Hi all,
I'm not sure if this is the right place to ask, but I have a problem that I
hope someone can help with.
For the last 6 months or so I've been running a self-compiled kernel 2.4.2
without any problems (198 days uptime).
Over Xmas I figured it was about time to upgrade it in order to fix the FTP
connection tracking bug/exploit, and also the buggy loopfs (both known
problems). Alas, every version that I've compiled & tried (from 2.4.3 up to
2.4.17) has caused me no end of grief in that after what seems to be a
random time period (from a few minutes, up to a couple of days) the system
totally freezes, with a reboot the only way out.

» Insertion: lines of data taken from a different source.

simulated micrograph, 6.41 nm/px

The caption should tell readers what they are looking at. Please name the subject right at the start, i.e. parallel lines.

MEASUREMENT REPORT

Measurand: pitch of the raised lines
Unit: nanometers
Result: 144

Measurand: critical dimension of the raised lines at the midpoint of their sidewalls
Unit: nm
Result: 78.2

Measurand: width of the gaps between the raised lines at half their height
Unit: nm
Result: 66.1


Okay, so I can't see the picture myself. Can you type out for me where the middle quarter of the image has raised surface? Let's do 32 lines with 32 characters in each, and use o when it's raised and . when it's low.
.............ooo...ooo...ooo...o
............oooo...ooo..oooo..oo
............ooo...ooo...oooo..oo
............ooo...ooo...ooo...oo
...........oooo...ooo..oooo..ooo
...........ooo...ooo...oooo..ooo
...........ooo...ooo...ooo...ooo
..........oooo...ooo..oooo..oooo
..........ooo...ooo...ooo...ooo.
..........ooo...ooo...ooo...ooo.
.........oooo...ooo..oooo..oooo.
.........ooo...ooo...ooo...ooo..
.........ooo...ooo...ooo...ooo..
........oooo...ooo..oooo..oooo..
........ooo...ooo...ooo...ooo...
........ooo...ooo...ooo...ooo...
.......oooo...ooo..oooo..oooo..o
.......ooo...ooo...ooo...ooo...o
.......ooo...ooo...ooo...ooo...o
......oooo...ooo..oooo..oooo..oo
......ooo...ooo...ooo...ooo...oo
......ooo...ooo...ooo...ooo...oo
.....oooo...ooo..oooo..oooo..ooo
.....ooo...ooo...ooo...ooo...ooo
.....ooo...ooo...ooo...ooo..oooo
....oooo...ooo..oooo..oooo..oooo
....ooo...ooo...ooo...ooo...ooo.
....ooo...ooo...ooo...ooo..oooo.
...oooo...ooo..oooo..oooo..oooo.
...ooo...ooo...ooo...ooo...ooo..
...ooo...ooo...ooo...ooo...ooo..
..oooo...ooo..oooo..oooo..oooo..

The only real clue I have as to the cause is this line from the syslog file:
Jan 3 21:49:36 helga kernel: LIST_DELETE: ip_conntrack_core.c:165
`&ct->tuplehash[IP_CT_DIR_REPLY]'(c5563e64) not in &ip_conntrack_hash
[hash_conntrack(&ct->tuplehash[IP_CT_DIR_REPLY].tuple)].
The above was using version 2.4.8 with the connection tracking being loaded
as modules.
If it is of any help, the last version I tried was 2.4.17 with the
connection tracking stuff built into the kernel (rather than as loadable
modules). The system stayed up for a little over 24hrs before I got:
Jan 10 00:05:51 helga kernel: LIST_DELETE: ip_conntrack_core.c:165
`&ct->tuplehash[IP_CT_DIR_REPLY]'(cbe6d224) not in &ip_conntrack_hash
[hash_conntrack(&ct->tuplehash[IP_CT_DIR_REPLY].tuple)].
I am not a C programmer, so all of this is virtually meaningless to me - all
I know for sure is that this is the last thing in the logs before the
machine freezes. I've performed several searches on GOOGLE in the hopes of
making sense of all of this, and although I did find a couple of newsgroup
postings reporting identical problems, I haven't found a thing in regards to
a solution.
I've tried patching my original kernel (2.4.2 -> 2.4.3) and I also did a
totally 'fresh' download of the 2.4.8 & 2.4.17 tar balls. The problem
persists.
Does anyone have any ideas as to the cause, and more importantly, is there a
solution?
I'm currently back to using 2.4.2 (which I also recompiled, just to be sure
the problem didn't lie somewhere other than the kernel source) and it is
just as stable as it was before this fiasco started.
Just in case it's relevant, I am using the GCC version 2.96 compiler.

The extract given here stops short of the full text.